Union plans to mobilise consumers to boycott Shoprite

30 Jun 2017 21:20pm
WINDHOEK, 30 JUN (NAMPA) – The Namibia Commercial, Catering, Food and Allied Workers’ Union (NACCAFAWU) has threatened to push for a national consumer boycott should Shoprite continue to pursue disciplinary charges against over 100 workers.
The employees staged a demonstration at Shoprite Katutura on Friday and handed over a petition to their management, demanding that it drops disciplinary charges against the over 100 employees for taking part in a national strike about two years ago.
The petition was handed over by Chairperson of the Economic and Social Justice Trust (ESJT), Herbert Jauch and received by Karen Smith, a member of the Shoprite management.

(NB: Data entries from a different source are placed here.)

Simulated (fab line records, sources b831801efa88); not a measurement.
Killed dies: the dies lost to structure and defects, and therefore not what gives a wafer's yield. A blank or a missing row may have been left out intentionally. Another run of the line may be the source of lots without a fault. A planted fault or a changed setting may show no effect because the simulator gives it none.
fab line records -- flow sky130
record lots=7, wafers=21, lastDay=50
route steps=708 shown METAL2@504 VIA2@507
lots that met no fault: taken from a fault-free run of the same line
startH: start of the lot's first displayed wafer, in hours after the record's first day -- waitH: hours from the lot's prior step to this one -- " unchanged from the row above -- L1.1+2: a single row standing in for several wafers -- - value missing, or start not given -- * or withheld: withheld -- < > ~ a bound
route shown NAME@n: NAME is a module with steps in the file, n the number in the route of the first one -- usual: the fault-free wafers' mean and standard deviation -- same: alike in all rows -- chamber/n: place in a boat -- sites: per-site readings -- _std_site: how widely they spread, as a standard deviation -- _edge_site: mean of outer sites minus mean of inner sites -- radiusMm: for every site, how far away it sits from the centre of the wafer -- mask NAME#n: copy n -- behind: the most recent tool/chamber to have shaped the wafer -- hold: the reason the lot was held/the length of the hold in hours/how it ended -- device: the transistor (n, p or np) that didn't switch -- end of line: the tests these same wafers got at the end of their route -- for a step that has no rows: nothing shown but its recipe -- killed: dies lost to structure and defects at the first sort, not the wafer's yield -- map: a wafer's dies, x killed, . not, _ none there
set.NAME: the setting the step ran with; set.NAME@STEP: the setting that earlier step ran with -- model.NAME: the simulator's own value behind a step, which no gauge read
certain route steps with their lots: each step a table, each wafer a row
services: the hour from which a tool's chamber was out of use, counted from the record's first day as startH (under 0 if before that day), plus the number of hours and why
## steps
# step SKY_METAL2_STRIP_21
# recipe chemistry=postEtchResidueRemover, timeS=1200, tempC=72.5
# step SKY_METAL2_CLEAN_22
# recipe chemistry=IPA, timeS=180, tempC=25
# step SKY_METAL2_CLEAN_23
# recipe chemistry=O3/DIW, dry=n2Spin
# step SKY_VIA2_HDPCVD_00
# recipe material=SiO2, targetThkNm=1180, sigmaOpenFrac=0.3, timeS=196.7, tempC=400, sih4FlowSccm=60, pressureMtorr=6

Joseph Ganeb, who is NACCAFAWU secretary-general, told Nampa Friday they will do everything in their power to make sure the workers are protected.
Ganeb promised that the demonstrations will continue until the company drops the charges.
“We are planning to have our next demonstration next Friday at Shoprite in town (central business district),” he said.
Ganeb also said they are exploring all possibilities to have Government, through the Ministry of Labour, Industrial Relations and Employment Creation, address the issue.
The workers submitted wage negotiations in June 2015 but Shoprite management refused to bargain, telling the workers that “if they do not like it they can go wherever they want”. Employees subsequently downed tools on 28 and 29 July 2015, but returned to work after assurances from top officials of the Labour Ministry and office of the Employment Equity Commissioner that they would look into the problems.
Shoprite then decided to lodge disciplinary proceedings against those employees who participated in the strikes. However, several workers in Windhoek had the disciplinary charges against them withdrawn at the commencement of the hearings.
In Rundu, 110 workers and another 66 in Gobabis were dismissed, and only the workers in Windhoek were permitted to obtain legal representation. Shoprite provided no explanation or justification for the disparate treatment.
Jauch told Nampa the ESJT is working with sister organisations - South African Commercial, Catering and Allied Workers’ Union and the Union Network International in South Africa - to put pressure on the Shoprite management to have the charges dropped.